The iCODA project

Context

Data journalism refers to investigation journalism made with data coming from varied information sources: public databases, such as Eurostat or nosdeputes.fr; public knowledge bases, such as Yago or Geonames; archived media content within a journal’s library; or, more generally, information sources that press rooms gather or receive, e.g., political programs of politicians, web sites of interest, posts on social networks, wikileaks material.

Looking at a bigger picture, data journalism is an emblematic example of the many real-life situations where analysts—the journalists in our case—have to explore and analyze vast amounts of heterogeneous information sources to gain insight on a question and make informed decisions. The difficulty of analytics in this type of situations comes from the conjunction of a number of factors: the amount of information sources to take into account; the heterogeneity of information sources; possibly, the timeliness of information sources; and, last but not least, the complexity of the phenomena that analysts are looking at. A direct consequence of the first and last points is the need for collaborative work to decipher large-scale complex heterogeneous information sources so as to collectively gain insight.

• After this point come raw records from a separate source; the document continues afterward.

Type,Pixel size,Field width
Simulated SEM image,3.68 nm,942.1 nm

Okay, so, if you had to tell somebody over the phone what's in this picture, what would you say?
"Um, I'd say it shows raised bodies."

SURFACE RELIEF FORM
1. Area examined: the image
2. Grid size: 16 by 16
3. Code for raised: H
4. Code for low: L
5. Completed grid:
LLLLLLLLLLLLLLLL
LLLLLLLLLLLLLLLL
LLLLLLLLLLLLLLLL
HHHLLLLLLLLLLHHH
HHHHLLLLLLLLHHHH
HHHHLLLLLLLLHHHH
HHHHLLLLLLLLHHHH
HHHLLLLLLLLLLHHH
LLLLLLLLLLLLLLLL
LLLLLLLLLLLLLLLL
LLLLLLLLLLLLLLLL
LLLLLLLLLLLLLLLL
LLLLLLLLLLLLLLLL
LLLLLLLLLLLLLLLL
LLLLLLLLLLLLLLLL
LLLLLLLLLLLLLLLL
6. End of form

As of today, analytics on heterogeneous information sources lacks integrated formalisms and approaches that enable to seam-
lessly leverage data, content and knowledge, collaboratively or not, and analysts have to make use of tools from distinct scientific worlds.

Concept

Departing from current approaches, the key idea of the iCODA project is to integrate and link all information sources within a unified graph, where nodes represent entities within information sources (content fragment, URI in knowledge bases, table in relational databases, etc.), edges representing the relationship between information sources.

Graphs are a natural tool to represent how diverse elements interplay, with vertices of varying types and edges carrying different meanings. Directions associated with edges typically materialize the inherent asymmetry in the relations between elements. Graphs in iCODA will for example encompass RDF knowledge graphs and rules, content similarity graphs, relations to data and databases. We will exploit this convergence of formalisms to leverage existing graph mining and graph visualization algorithms.

This graph model is at the core of the iCODA vision, with research questions around its construction, its querying and its interactive manipulation. The resulting workflow builds on three main groups of functionalities that all take input from the data model (the graph) and possibly modify it. This interaction through the data model is crucial, enabling to iteratively and interactively modify the state of knowledge on a problem and, as a consequence, update the underlying graph.

Use cases

iCODA builds on three use-cases that instantiate in the world of data journalism the general principles of integrated collaborative analytics.

  1. Local politics and public projects. Ouest-France has accumulated an immense archive of texts, photos and videos reflecting the local life in Brittany. In particular, this archive stores a large amount of articles describing the various initiatives taken by the local political figures over the years. These articles often record the projects, their developments, their acceptance within the population, their outcome, their costs, etc. In addition, Ouest-France also maintains a number of data and knowledge bases that describes municipalities, mayors, local institutions, etc. Analytics will enable to gain insight on an existing local initiatives, which might indeed prove useful in designing a new one that share some resemblance, avoiding to make the same mistakes.
  2. Fake news propagation. Les Décodeurs have a strong focus on national politics, analyzing and checking statements made by French political figures. As recent election events have demonstrated, fake and/or inflammatory topics posted on social media, possibly propagated by bots, can play a significant role in influencing voter opinions. Exploiting Le Decodex, a database of known Twitter accounts, and knowledge on political figures, Les Décodeurs will run an incremental process  to analyze archived tweets in order to detect when a certain topic was first brought in the accounts they follow, by whom, and how did it spread in the network.
  3. Political programs. AFP recently initiated the construction of a data/knowledge base that describes the programs of various politicians at national elections. Exploring this database along with related content and public data should enable insight on the national political life. The idea of the AFP use case is, on the one-hand, to facilitate the construction of the database from the exploration of content, and, on the other hand, to develop technology and tools that enable searching and exploring the ’political program’ database as well as validating elements of the program .

Consortium

iCODA’s consortium builds around four Inria teams with complementary expertise

  • CEDAR – Rich data analytics at cloud scale
  • GraphIK – Knowledge representation and reasoning
  • ILDA – Collaborative interaction with large datasets
  • Linkmedia – Content-based multimedia analysis, indexing and linking

complemented by major national press partners

to validate findings in real-life scenarios.